Planted 8 different pepper varieties simultaneously. Gypsy were the first to bear fruit (couldn't resist and picked some last week while they were still green) followed shortly by Anaheim.

Carmel, NY(Zone 6b)

Ok, boys! Now I really am jealous. I can hold my own with tomatoes, but can't seem to grow a pepper. I did outfox the odds with my hot peppers this year, though. I over-wintered them in the sunroom, and they are going great guns!!! (That should earn me some points since my "new" boss LOVES hot peppers and can't grow them since he sold his place upstate. Yes, yes I am a brown-nose, and quite proud of it!)

Gypsy will definitely be on my next seed-shopping list!

PS - That's some nice pickin's ya got there my little Asian son. Too bad the SoCal prices are so high or Mamma'd be moving in next door!

Oceanside, CA(Zone 10a)

Making a Denver Omelet with them this morning.

Quote from Sequee :
PS - That's some nice pickin's ya got there my little Asian son. Too bad the SoCal prices are so high or Mamma'd be moving in next door!

But Momma, I hear NY is one if not the most expensive places to live. Or is that just NY city?

Carmel, NY(Zone 6b)

In all honesty, we'd probably win that one. Taxes are ridiculous, property values are out-of-this-world, and gasoline prices are up again - for the summer travelers. Sheesh...
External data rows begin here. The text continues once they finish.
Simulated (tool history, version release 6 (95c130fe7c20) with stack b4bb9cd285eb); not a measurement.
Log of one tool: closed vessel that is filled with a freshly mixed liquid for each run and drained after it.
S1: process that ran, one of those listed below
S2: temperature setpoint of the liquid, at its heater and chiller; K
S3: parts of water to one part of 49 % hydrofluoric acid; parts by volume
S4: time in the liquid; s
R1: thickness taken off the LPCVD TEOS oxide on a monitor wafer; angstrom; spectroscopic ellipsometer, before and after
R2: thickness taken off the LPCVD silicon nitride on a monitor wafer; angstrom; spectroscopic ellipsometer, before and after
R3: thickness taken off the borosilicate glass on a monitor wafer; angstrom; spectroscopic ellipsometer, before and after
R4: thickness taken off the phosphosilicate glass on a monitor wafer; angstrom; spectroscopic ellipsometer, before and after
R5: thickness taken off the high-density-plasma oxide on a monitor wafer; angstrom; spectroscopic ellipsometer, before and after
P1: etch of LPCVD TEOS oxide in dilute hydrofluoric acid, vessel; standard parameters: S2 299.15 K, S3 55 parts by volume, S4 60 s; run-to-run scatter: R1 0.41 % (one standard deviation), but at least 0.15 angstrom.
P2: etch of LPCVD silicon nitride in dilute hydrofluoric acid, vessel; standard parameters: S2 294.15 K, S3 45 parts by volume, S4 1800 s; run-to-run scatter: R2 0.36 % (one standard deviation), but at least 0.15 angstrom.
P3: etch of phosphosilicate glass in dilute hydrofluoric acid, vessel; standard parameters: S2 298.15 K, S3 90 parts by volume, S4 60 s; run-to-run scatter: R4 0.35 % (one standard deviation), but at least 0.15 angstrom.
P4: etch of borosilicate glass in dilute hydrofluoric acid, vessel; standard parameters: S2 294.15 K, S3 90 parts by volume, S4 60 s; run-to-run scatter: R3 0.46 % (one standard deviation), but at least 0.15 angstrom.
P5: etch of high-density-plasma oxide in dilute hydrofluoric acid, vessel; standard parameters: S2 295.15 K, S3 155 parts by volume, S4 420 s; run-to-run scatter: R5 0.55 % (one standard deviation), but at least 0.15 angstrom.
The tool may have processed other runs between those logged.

HOWEVER...I have a good paying job here. In CA I'd be starting out all over again, at 60. My friends in San Clemente keep telling me not to be such a chicken, but...cluck, cluck, cluck!

Elmira, NY(Zone 6a)

Well, I am the odd man out, because I have had no luck with Gypsy. I can't even get them to germinate. I have about 20 pepper plants this year, quite a few less than last. I always grow non-bell sweets and some hots. But last year I tried Bull Nose, which is a primitive bell, I guess you could call it--an heirloom grown by Jefferson, etc. That thing just produced like crazy for me last year. And this year it is growing at about 3 times the rate of my other peppers. I deliberately started a bunch of them. I never thought I would grow any bell. They just can't compete in terms of taste, IMO, with a pimento. But Bull Nose is excellent. Thick and sweet. That seed got saved for a darn good reason.